|A computer rendering of the Natalia SLS 2 sport-luxury sedan.|
BOSTON ( TheStreet) -- A far cry from the clunkers many people cashed in on, a new wave of luxury cars, with price tags north of $1 million, are hitting the streets. Originally priced at $1 million, Bugatti, a subsidiary of Volkswagen ( VLKAY.PK), has raised the price of its flagship Veyron by $500,000. If that isn't steep enough for your tastes, the Veyron 16.4 Grand Sport offers a 16-cylinder, 1,001-horsepower ride for $2.2 million. The Sang Bleu, as the car is alternately called, was produced as part of Bugatti's 100th anniversary.

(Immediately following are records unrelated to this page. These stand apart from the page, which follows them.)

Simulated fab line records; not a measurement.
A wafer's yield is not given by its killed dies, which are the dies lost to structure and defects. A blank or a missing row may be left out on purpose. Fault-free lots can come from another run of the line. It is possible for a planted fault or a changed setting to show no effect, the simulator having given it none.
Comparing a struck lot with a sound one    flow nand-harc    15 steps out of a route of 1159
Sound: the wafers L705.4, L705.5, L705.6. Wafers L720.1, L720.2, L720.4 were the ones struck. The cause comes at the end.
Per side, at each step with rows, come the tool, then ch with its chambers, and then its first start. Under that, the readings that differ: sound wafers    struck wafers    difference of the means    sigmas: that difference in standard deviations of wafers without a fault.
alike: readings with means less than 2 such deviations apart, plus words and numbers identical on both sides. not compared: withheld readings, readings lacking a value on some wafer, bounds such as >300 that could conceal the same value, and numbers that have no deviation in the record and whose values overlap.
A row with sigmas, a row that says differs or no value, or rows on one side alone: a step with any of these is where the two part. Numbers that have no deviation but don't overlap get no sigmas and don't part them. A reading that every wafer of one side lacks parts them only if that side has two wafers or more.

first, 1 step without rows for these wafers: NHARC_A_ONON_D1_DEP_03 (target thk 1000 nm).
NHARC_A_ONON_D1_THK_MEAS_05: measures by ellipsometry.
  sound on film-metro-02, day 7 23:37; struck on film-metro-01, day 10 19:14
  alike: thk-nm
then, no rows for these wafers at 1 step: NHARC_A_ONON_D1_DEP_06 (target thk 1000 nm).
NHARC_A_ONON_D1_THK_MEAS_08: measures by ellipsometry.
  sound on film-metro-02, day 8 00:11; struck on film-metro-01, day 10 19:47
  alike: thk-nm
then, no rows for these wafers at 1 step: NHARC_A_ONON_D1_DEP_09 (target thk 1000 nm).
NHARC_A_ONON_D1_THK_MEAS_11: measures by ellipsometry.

The Aston Martin One-77, which gets part of its name from the fact that only 77 will be built, sports a 7.3-liter V-12 engine, a top speed over 200 miles per hour and a 0 to 60 mph time of 3.5 seconds. Though Aston Martin has been somewhat elusive with setting a specific price, industry estimates put it at $1.7 million. Hoping to break into this high-rolling marketplace, DiMora Motorcar is crafting the Natalia SLS 2, a hand-built, 16-cylinder, $2 million luxury sedan. The prototype, currently under construction, will be crammed with features one might expect from a James Bond movie or an old episode of "Knight Rider." A V16 engine will produce 1,200 horsepower. Clemson University's International Center for Automotive Research is collaborating with the Palm Springs, Calif.-based company to design an automotive suspension system that can handle speeds in excess of 240 mph. An optional thermo-chromatic paint job will provide a chameleon-like ability to "change from black or blue when it's cool outside, to white when it's hot." The car's interior can be kept either cool or warm for hours, even with the engine off. Beverage holders will heat or cool drinks. To accommodate the handicapped, the front passenger seat can slide to the right, rotate 90 degrees and lower someone to the ground.
The Natalia will incorporate night vision in its heads-up windshield display, and external cameras will help eliminate blind spots. The headlights will house small video screens and a projector that can stream movies from the car's DVD player, satellite TV or live video coming from any of the automobile's cameras. Even the horn gets special treatment. San Clemente, Calif.-based Horntones Corp. has partnered to include an MP3-enabled horn that can deliver hundreds of sounds. DiMora Motorcar Chief Executive Officer Alfred DiMora has a long history in the luxury-car space. He was the driving force behind Clenet Coachworks and also headed the Sceptre Motorcar Co. -- its namesake product won the Best-of-Show award at the Los Angeles Auto Show in 1978. For a time, DiMora moved away from the car industry to focus on other efforts in industries ranging from chemical recycling to infomercial production. In 1997, he founded Star Bridge Systems Inc., a company that created a computer platform used by NASA. In designing the Natalia, DiMora says he tapped into the expertise of auto enthusiasts who visit the company's Web site to see status updates and offer suggestions. Though DiMora may be building an online community of followers and contributors, some are expressing more skepticism than enthusiasm. The project, having been floated for several years, has been described by some as "vaporware." DiMora is undeterred and unapologetic, even if he doesn't seem overly concerned about sticking to a production timeline.
"We are 18 months away from the completion of the prototype, but if it takes 24 months, then it does," he says. "People ask, 'When is your car coming out?' When it is ready. If I was just going to go out and build a car, I can throw it together and have it out on the road in less than a year. But it wouldn't be any different than any car you would see out there. What good does that do anybody? We are building a car company for the future." Beyond building a very expensive car, DiMora is hopeful that its state-of-the-art features may at some point become standard for mainstream vehicles. "The vehicle itself is really a showpiece of technologies," he says. "My first objective was to look at the car from bumper to bumper and try to redo the car in any way possible, to rethink each thing right down to the windshield wipers." DiMora views the industry-wide problems facing Ford ( F), General Motors and Chrysler as related to their lack of innovation. "You know why the love affair
with cars ended?" he asks. "People who were passionate about cars used to run car companies. Then the corporations came in and they worried about the bottom line for the shareholders, and we lost it. Carroll Shelby and Lee Iacocca were real car people, and they made a difference. Put people who are passionate in charge, and you will get what you want." As for his buyers, DiMora says he has a base of support from his past auto endeavors to build upon with new, wealthy enthusiasts.